Bank of America (BAC) has substantially cleaned up its legacy mortgage exposures and the remaining costs associated with its housing exposure are finally quantifiable .  As housing improves at an accelerating rate, the bank’s credit quality will continue to improve, adding to the bottom line.  Finally, risks emanating from the housing bubble and the financial crisis are largely either behind the company, or baked into the stock price.  Steiner sees BAC as the best play on strong housing among the major financial institutions. 

As the financials sector emerges from crisis mode, BAC stock remains highly  volatile.  Investors tend to use price volatility as an indicator of a company’s fundamental stability.  Steiner believes observers are discounting key ratios that are standard factors in the analysis of financial companies, based on a fundamental misunderstanding of current risks.
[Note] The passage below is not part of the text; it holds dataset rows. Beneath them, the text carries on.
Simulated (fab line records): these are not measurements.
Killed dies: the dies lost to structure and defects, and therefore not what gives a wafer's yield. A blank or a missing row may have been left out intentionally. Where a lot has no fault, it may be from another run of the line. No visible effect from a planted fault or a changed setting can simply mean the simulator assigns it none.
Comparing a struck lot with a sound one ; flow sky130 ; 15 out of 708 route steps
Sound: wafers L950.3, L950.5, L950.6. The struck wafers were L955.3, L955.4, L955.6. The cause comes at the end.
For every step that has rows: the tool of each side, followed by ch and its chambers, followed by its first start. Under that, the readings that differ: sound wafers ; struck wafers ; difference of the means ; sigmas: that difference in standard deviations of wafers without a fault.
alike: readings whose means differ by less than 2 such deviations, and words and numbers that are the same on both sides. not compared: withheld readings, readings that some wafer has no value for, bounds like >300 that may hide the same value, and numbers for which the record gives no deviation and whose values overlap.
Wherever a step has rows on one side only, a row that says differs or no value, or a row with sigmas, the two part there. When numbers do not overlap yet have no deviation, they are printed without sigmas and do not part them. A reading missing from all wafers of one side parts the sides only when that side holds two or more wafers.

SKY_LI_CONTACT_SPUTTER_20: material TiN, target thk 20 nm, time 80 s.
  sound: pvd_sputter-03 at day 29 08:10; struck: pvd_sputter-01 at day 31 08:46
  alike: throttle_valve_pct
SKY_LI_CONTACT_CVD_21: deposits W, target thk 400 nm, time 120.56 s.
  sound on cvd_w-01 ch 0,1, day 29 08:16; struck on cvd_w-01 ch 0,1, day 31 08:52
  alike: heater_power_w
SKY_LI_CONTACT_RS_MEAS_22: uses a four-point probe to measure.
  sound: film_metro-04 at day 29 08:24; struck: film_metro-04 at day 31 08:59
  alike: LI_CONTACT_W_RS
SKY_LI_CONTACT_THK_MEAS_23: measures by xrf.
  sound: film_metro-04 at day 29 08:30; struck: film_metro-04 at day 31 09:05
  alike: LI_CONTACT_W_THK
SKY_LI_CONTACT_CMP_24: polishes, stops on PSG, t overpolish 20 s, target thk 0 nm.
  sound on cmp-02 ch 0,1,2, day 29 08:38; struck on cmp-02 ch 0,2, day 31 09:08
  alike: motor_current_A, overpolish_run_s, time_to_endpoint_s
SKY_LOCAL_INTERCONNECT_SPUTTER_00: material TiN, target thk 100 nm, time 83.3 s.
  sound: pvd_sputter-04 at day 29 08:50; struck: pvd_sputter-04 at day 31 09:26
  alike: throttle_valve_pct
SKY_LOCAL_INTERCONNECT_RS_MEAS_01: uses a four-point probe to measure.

The banks hold more tangible capital today than they have in many years – in some cases, more than they ever held.  Paradoxically, the market is using historical cost-of-capital calculations at a time when the whole risk profile of the sector has changed.  Banks – BAC in particular – hold lots of capital.  Tangible equity capital – not “risk-weighted capital” – is hard to manipulate.  

Investors remain focused on the risks of leverage – the excesses that brought down the system.  But Steiner points out, capital is the inverse of leverage.  High levels of capital equals low levels of risk.  Steiner says the market continues to charge a high-risk cost of capital at a time when risk is lower than it has been in many years.

Steiner believes the decline in volatility will dramatically reduce BAC’s cost of capital computation.  Investors should also see a significant improvement in the bank’s margins and, as volatility declines, will change the way they account for risk.  Steiner thinks this Best Idea has the potential to return 100% over the next one to two years.